This 4-lane double-bridged fly-over coming up out there over the dashboard replaces a narrow, low-bridged duck-under just south of Shepard.

By definition, (Pun so intended!) words have boundaries, and fairly narrow boundaries at that. After all, it would kind of defeat the whole purpose if a word was an amorphous construct that could mean anything from  ‘umm, meat good!’ to ‘crap! my hair’s on fire!’, (Though occasionally the English language tries hard with words like peace and piece, or tail and tale, - - OK, it’s either interesting or says something about me personally, probably something not very flattering, that one word of each of those pairings that came so quickly to my mind can be used as slang for the same, slightly disreputable, thing!) but what about everything that got left outside those tight little word-boundaries? 

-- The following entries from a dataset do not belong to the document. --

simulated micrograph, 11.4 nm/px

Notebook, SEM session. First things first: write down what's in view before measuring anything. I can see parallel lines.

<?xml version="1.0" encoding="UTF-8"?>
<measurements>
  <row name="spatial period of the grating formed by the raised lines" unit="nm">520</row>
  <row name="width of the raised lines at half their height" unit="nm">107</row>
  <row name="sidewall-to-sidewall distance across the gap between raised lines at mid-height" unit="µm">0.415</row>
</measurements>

Some concepts like ‘up’, ‘round’ and even ‘tree’ fit nicely into narrow definitions, but others, particularly the ones involving emotions and feelings, are significantly more problematic and fall into two primary classes.

First there are the words that involve personal interpretation within their delineated boundaries. When I say ‘stepping on that nail hurt’ the stepping-on-the-nail part is going to be fairly accurately interpreted by anyone I’m telling my tale of woe to. There might be some variance on the perceived size of the nail, but the concept is pretty clear to all parties, but the ‘hurt’ part is a whole ‘nother ball game. I could be a person with a low pain threshold talking to someone with a high threshold. In that case, what sent me screaming to bed for three days with a fist full of prescription pills could be interpreted by the listener of my story as an ouch with a few hops thrown in to shake it off before I went on my merry way. We’re communicating the basics, but the details (And how many times have we heard ‘it’s all in the details?) are not being decisively and accurately conveyed in the process.

This seems like a significant fault in a tool that we’re supposed to communicate with, but the second class is actually much more problematic and is the one that has occupied my thoughts off and on for at least 4 decades. Those are the words that attempt to quantify that which isn’t easily quantifiable. Those are the words attempting to confine and distill pure emotions.

For instance, obviously ‘love’ existed before we had a word for it, but when we created that word did we really capture all of ‘love’ within the definition? I don’t think so; otherwise we wouldn’t struggle so with expressing what love is. I think it’s more likely that we trimmed off  and discarded hundreds of inconvenient little bits of ‘love’ that defied narrow word-boundaries.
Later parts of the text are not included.